The Bundesrat (upper house of the German parliament) approved the Law on the Automatic Exchange of Financial Account Information (Finanzkonten-Informationsaustauschgesetz) on 18 December 2015. Financial institutions face new reporting obligations and duties of care under this law. The new legislation requires financial institutions to provide the German Federal Central Tax Office (Bundeszentralamt für Steuern) with financial account information of reportable persons in order to strengthen the tax authorities' capabilities in their fight against tax evasion.
Financial account information for the year 2016 will be the first information which has to be transmitted to the German Federal Central Tax Office by 31 July 2017.
Implementation of the Multilateral Competent Authority Agreement
The OECD developed with the G20 countries the Common Reporting Standard to tackle tax avoidance and evasion and to improve tax compliance. This Common Reporting Standard became subject of the Multilateral Competent Authority Agreement on Automatic Exchange of Financial Account Information which was signed by Germany and 50 other countries. The Law on the Automatic Exchange of Financial Account information implements this agreement into German law.
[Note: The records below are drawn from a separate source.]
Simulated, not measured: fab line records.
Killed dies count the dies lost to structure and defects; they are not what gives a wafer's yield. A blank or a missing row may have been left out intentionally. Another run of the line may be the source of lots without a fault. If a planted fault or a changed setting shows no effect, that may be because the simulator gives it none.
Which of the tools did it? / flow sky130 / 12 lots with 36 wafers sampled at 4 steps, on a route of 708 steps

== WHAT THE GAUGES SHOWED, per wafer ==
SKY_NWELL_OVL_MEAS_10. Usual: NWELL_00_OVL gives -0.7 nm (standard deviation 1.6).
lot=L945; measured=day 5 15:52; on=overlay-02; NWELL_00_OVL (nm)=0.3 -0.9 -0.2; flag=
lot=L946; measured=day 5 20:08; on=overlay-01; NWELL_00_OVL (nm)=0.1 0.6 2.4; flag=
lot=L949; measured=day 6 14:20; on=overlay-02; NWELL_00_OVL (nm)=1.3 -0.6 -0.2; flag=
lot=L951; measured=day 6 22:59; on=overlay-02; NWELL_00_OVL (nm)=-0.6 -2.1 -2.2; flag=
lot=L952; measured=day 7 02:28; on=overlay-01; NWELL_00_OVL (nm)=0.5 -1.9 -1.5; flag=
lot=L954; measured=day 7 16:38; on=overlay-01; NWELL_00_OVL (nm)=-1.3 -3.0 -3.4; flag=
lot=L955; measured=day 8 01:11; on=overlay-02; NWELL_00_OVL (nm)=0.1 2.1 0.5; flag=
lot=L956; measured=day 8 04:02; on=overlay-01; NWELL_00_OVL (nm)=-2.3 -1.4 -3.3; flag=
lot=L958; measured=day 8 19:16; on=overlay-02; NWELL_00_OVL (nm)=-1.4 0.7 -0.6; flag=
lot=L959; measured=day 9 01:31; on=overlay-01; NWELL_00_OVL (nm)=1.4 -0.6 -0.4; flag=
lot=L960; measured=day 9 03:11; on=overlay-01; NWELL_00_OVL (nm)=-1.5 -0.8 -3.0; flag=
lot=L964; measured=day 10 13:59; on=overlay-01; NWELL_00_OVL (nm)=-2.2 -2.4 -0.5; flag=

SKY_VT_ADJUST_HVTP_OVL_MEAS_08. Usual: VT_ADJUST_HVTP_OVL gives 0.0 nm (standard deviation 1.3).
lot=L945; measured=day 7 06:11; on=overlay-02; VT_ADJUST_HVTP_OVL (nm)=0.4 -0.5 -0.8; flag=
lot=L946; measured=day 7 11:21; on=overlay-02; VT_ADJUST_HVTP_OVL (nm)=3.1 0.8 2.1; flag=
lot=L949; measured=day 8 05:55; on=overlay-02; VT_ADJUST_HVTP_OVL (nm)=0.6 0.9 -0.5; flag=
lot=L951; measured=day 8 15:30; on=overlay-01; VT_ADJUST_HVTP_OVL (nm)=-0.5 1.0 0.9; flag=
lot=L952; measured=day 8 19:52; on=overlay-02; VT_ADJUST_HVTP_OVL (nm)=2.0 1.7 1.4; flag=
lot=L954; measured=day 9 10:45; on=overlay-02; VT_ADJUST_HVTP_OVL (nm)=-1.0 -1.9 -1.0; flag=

The new legislation is part of a series of new laws which tackle the issue of tax evasion. This process started with the Convention on Mutual Administrative Assistance in Tax Matters in 1988 and continued with the implementation of the Mutual Assistance Directive and the Convention between Germany and the USA on the Foreign Account Tax Compliance Act (FATCA). Therefore, the new legislation does not establish completely new obligations and duties of care for the financial institutions because most of the obligations under the new law are already subject to the Convention between Germany and the USA on FACTA.
In practice, a two-step procedure of the transfer of financial account information will apply: financial institutions will transfer the relevant financial account information to the German Federal Central Tax Office (1st step). The German Federal Central Tax Office will then automatically transfer the information to the competent tax authorities of the other jurisdictions which have entered into the Multilateral Competent Authority Agreement on Automatic Exchange of Financial Account Information (2nd step).
Uniform standard for data
The exchange of financial account information shall be done by simple procedures in order to enable the tax authorities to use the information without any further investigation. Precise instructions are necessary given the vast amount of information that has to be properly allocated to the respective taxpayer.
For this reason, the new law provides a common reporting standard regarding the automatic exchange of financial account information by financial institutions. Financial institutions in the meaning of the law are custodians, credit institutions, investment companies or specified insurance companies.
The information to be exchanged is, with respect to each reportable account of another jurisdiction:
- In the case of an individual: the name, address, tax identification number, date and place of birth of each reportable person that is an account holder of the account;
- In the case of an entity: the name, address, and tax identification number of the entity and the name, address, tax identification number and date and place of birth of each controlling person that is a reportable person;
- The account number (or functional equivalent in the absence of an account number);
- The name and identifying number of the reporting financial institution;
- The account balance or value as of the end of the relevant calendar year or other appropriate reporting period or, if the account was closed during such year or period, the closure of the account;
- All other capital gains including redemption amounts and proceeds from the sale of financial assets, which have been credited.
Rules regarding the financial institutions' duties of care are added to these reporting obligations. Individual high-value accounts are subject to further monitoring obligations of the financial institutions. An account is deemed to be a high-value account if it holds more than $ 1,000,000.00. These further obligations shall allow a safer identification of the actual recipient of capital income.
The financial institutions will be required to save and to process the financial account information. They will have to store documents which can be reviewed by the German Federal Central Tax Office in the event of an audit. If a financial institution violates against one of its obligations under the Law on the Automatic Exchange of Financial Account Information, it can be fined an amount of up to EUR 50,000.00.
The first automatic exchange of financial account information has to be carried out by 31 July 2017 and will concern financial account information for the year 2016.